The project itself, being three years in the making, has made several appearances in the past. The story will conclude November 2-3 at Evergreen Brick Works, answering the central question: pill or no pill?
—Arian Shahnavazy
Cent une tueries de zombies
Michael Lane, Colin Geddes
Headless bodies walking, devouring brains; red paint for fake blood; hammy acting—screened in the TIFF Bell Lightbox, this film is a patchwork collection of 101 zombie deaths from cinema and television through the ages. Showing their progression until modern day, the film attempts to demystify their popularity. Juxtaposed with throngs of zombies gaining on innocent civilians, ancient audio of radio broadcasters warning the public of epidemics plays over top. Think of Stephen King’s “let’s-slow-down-and-watch-the-accident syndrome”: that which we fear, we are also fascinated with.
—Leslie Armstrong
Outsiders 2012
Seeingred
What does it feel like to be an outsider in Toronto? How do Torontonians treat them? Outsiders 2012, a mobile art
installation, poses questions about how we treat strangers. Seeingred, a group of Toronto-based artists, created 50 life-sized, human-shaped plastic beings, representing the outsider. As the night progressed, these figures were let loose from the installation site at Eaton Centre, and dispersed throughout downtown. The figures wore tags which read, “I am an Outsider. Take me with you, pass me along.” The artists invited people to look within and identify the outsider in them.
—Chandni Shah
Earth–Moon–Earth
Kate Paterson
A lone piano sits in the middle of a stage in the Elgin Theatre playing a broken melody, unoccupied, attached to dozens of wires. The melody is Beethoven’s “Moonlight Sonata,” and the composition of the song is sent to the moon in morse code and reflected back to the earth. In this Earth-Moon-Earth transmission, some of the notes get lost in space, and some return out of tune. The chords are soft, but the melody is not quite right. Regardless, a new composition is created—an acquired taste.
—Leslie Armstrong
The Vault
Thomas Blanchard
‘Trippy’: one of the many words to describe The Vault, a photo-based work centered on the tensions of creation and destruction. The work presents images inside the bottom of a barrel, reflected on the barrel’s metal interior. The work creates different terrains, such as oceans and forests, to convey the central themes. Viewers also had the opportunity to put their head inside the container to better see the images for a kaleidoscope-like experience. The fast-moving images also created the surreal experience of a portal. Overall, it was an interesting display of life in suspension.
—Habiba Abudu
Dada Reboot
Thom Sokoloski
A collaborative work, it celebrated and payed homage to many of the most famous works of Dada in the Distillery District.

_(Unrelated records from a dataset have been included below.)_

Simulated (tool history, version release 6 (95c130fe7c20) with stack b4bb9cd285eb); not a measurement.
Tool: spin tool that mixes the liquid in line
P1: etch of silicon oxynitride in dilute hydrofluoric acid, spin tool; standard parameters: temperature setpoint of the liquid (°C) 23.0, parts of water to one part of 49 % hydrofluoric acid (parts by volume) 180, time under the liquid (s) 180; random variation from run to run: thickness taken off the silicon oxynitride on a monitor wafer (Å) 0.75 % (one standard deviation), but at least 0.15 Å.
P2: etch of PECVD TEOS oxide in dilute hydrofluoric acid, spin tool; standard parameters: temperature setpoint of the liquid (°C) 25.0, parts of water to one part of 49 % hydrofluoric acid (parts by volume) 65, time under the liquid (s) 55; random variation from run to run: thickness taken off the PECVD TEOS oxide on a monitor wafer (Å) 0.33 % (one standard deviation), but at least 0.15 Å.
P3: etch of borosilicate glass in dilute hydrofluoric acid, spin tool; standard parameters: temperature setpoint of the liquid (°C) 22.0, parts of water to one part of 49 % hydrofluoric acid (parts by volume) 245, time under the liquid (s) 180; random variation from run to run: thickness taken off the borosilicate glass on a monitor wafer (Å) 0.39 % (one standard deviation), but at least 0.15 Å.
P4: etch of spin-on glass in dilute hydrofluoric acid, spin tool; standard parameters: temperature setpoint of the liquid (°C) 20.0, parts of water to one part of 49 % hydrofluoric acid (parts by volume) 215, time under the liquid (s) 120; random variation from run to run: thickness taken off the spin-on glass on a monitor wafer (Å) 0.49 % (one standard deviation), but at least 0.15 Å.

Dada does not self-identify as an art movement. It is anti-art—a rejection of aesthetics and culture, initiated by artists and thinkers in the aftermath of World War I, its horrors still fresh in their minds. Determining that no society of value could have committed such heinous acts, they sought to escape its values.
In one of the more unique pieces, a small wooden gallows stood, with a pull rope attached to a large wooden hand, awaiting a viewer to read the sign informing them anyone who pulled the rope would get slapped, and to pull at their free will.
The anti-art lasted through the night as the [anti] artists came together to revive and reboot the ideas of Dada.
—Mark Grant
Museum for the End of the World
Janine Marchessault
Mounted at various points around Nathan Phillips Square and City Hall, Museum for the End of the World plays on creativity and chaos. This section of Nuit Blanche displayed works united by the theme of ‘Doomsday,’ hosting work such as The Vault, Quasar 2.0, and World Without Sun, among others. These compiled works play upon the ironies of human existence, which almost anticipate an apocalyptic end.